Aluminium easily outperformed all other base metals, most of which were weaker amid slower trading in Asia with top metals consumer China still away for a week-long National Day holiday.

Three-month aluminium on the LME was up 2.2 percent at $2,165 a tonne, as of 0735 GMT, after earlier hitting $2,171, its loftiest since Aug. 30.

The global market for alumina - the raw material for aluminium - has been limited this year due to the outage at Norsk Hydro's plant in Brazil, U.S. sanctions on Russian producer Rusal and a strike at Alcoa's alumina refineries in Western Australia.

"The concerns of supply tightness persist as Brazilian refiner Alunorte could take a year to return to normal production level," ANZ analysts said in a note.

Norsk Hydro's Alunorte alumina refinery has been operating at half capacity since March due to an environmental dispute. Wednesday's announcement of production stoppage sent the company's shares down 11 percent.

Tighter supply elsewhere, including declining LME inventories, has offset the impact of potentially fewer aluminium smelter closures in China this winter, ANZ analysts said.

China said last week that it would allow local authorities to adopt output curbs based on regional emission levels as part of its anti-pollution plan for winter.

* ALUMINIUM STOCKS: Stockpiles of aluminium in LME-approved warehouses was 983,250 tonnes as of Monday, the smallest since March 2008. <MAL-STOCKS>

* ZINC, COPPER: LME zinc eased 0.7 percent to $2,647 a tonne, after hitting its highest since July 9 on Tuesday of $2,728. Copper was off 0.2 percent at $6,267.

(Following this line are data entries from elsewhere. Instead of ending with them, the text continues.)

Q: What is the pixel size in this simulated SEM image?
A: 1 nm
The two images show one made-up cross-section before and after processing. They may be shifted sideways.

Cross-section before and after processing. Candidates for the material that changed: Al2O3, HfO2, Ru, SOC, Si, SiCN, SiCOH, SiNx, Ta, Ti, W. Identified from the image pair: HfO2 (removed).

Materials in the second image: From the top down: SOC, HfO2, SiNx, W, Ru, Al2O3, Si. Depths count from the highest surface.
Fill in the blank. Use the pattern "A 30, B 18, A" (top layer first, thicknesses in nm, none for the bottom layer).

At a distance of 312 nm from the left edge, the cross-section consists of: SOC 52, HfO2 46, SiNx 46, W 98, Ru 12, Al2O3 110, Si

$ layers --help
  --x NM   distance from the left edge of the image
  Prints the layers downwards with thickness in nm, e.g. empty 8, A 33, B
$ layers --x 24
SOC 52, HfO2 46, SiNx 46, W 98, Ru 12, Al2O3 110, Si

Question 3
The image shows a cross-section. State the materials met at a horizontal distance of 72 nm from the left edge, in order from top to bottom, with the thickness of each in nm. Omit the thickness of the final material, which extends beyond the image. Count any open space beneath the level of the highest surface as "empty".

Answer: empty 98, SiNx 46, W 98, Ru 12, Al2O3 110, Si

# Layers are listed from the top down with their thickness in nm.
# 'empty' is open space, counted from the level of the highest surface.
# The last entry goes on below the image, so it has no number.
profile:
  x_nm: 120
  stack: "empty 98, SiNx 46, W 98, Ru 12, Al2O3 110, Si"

* DOLLAR: The euro recovered from a six-week low against the dollar after a report that Italy plans to reduce its budget deficit in the coming years provided some relief to the battered currency.

* SAMARCO: Brazilian prosecutors in Minas Gerais state said they reached a final compensation deal with mining companies Samarco, Vale and BHP Billiton regarding a 2015 dam burst, Brazil's largest ever environmental disaster.